The .ai domain, explained

It's the hottest extension in tech right now, it's run by a tiny Caribbean territory, and it costs more than you'd expect. Here's how .ai actually works.

Reviewed May 2026

Walk through any list of AI startups and you'll see the same thing: the product lives at something.ai. The extension has become shorthand for the whole industry, the way .io once meant 'tech company'. That shift is recent. Before late 2022, .ai was a quiet country-code domain that a handful of hardware and research projects used because the two letters happened to fit.

Where .ai actually comes from

.ai is the country-code domain for Anguilla, a British Overseas Territory in the eastern Caribbean with a population of around 16,000. Every country gets a two-letter code; Anguilla drew 'ai'. For most of the domain's life that was a coincidence nobody thought about.

Then generative AI arrived, and a two-letter string turned into prime real estate. Registrations climbed hard. The fees Anguilla collects from .ai now run into the tens of millions of dollars a year, and they've become one of the territory's largest sources of government income. For an island that small, it's a strange and very real windfall.

For decades the registry was effectively run by one person, an American expat named Vince Cate, who'd operated it since the 1990s. As the money grew, Anguilla's government took a firmer hand and moved to modern registry infrastructure. What that means for you is undramatic: registering a .ai today goes through the usual registrars and feels like registering anything else.

The two-year rule

Here's the quirk that trips people up. You can't register a .ai for a single year. The minimum term is two, and renewals also come in two-year blocks. There's no one-year option and no monthly billing; it isn't a setting a registrar can change.

So when you compare prices, compare two-year totals. Some sites show a per-year figure to look cheaper next to a .com, and that number isn't a thing you can actually buy.

What it costs

Plainly: .ai is expensive. It's one of the priciest mainstream extensions on the market, several times the price of a .com and noticeably above .io. The exact figure moves around and differs by registrar, so check the live price before you commit. But walk in expecting the two-year term to cost real money.

Is it worth it? That depends on who you're talking to. If you're building for an audience of AI people, the developers and founders and the investors who fund them, the extension says something the moment they read it, and that shorthand has value. If you're selling to people outside that world, most won't notice the extension at all, and a clean .com will serve you better for less. Don't pay the .ai premium on reflex.

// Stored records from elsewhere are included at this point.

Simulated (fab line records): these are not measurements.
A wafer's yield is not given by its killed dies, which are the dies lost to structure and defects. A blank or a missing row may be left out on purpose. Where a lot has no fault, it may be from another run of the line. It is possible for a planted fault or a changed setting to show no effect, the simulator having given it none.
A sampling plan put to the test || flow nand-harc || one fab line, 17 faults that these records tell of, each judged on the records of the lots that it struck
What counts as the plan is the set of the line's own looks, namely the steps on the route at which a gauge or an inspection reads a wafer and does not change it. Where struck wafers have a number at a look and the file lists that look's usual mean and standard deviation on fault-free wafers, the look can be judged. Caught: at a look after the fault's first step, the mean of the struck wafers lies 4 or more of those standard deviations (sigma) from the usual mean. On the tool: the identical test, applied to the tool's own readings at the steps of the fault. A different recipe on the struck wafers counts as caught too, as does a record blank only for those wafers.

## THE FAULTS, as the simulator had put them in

Things worth knowing first

You don't need any connection to Anguilla. There's no residency rule and no local-presence requirement; registration is open to anyone, anywhere.

Day to day, a .ai behaves like any other domain. Name servers, DNS records, WHOIS privacy, all standard. Nothing about the extension changes how you run it.

The short names are gone. Two- and three-letter .ai, and most short dictionary words, were registered long ago or sit as premium listings priced like used cars. If you want something short and genuinely unregistered, you'll be coining a word rather than claiming one.

One point in .ai's favour: it sits on steadier ground than .io. The British Indian Ocean Territory's status is unsettled, which casts a faint question over .io's long-term future. Anguilla isn't in that position. Make of that what you will.

If you've decided on a .ai

Two ways in from here. If you have a name already, check it directly and you'll get a status confirmed two ways: a DNS lookup, then a registry check, because a .ai can be registered with no DNS pointed anywhere yet. If you're still hunting, the generator takes a description of what you're building and proposes names across .ai and other extensions, checking each one live.

Common questions

Why are .ai domains so expensive?

The price is set at the registry by Anguilla, and demand has been intense since the AI boom. There's no large pool of competing wholesalers pushing the cost down the way there is for .com. You're also always buying two years at once, so the total is higher even when the per-year math looks ordinary.

Can I register a .ai domain for one year?

No. The registry requires a two-year minimum, and renewals run in two-year increments too. Every registrar that sells .ai follows that rule.

Do I need to live in Anguilla to register a .ai?

No. There's no residency or local-presence requirement. Anyone, anywhere, can register one.

Is .ai a safe long-term choice?

It's a country-code domain, so its existence rests on Anguilla and the global DNS authorities rather than on any company, which is stable in practice. The likelier risk is your own renewal: miss a two-year cycle and the name can drop.

Should I get a .ai or a .com?

If your audience lives inside the AI industry, .ai sends a clear signal and can earn its premium. If you're selling to a general audience, a .com is cheaper, more familiar, and rarely a drawback. Pick the one your customers will find least surprising.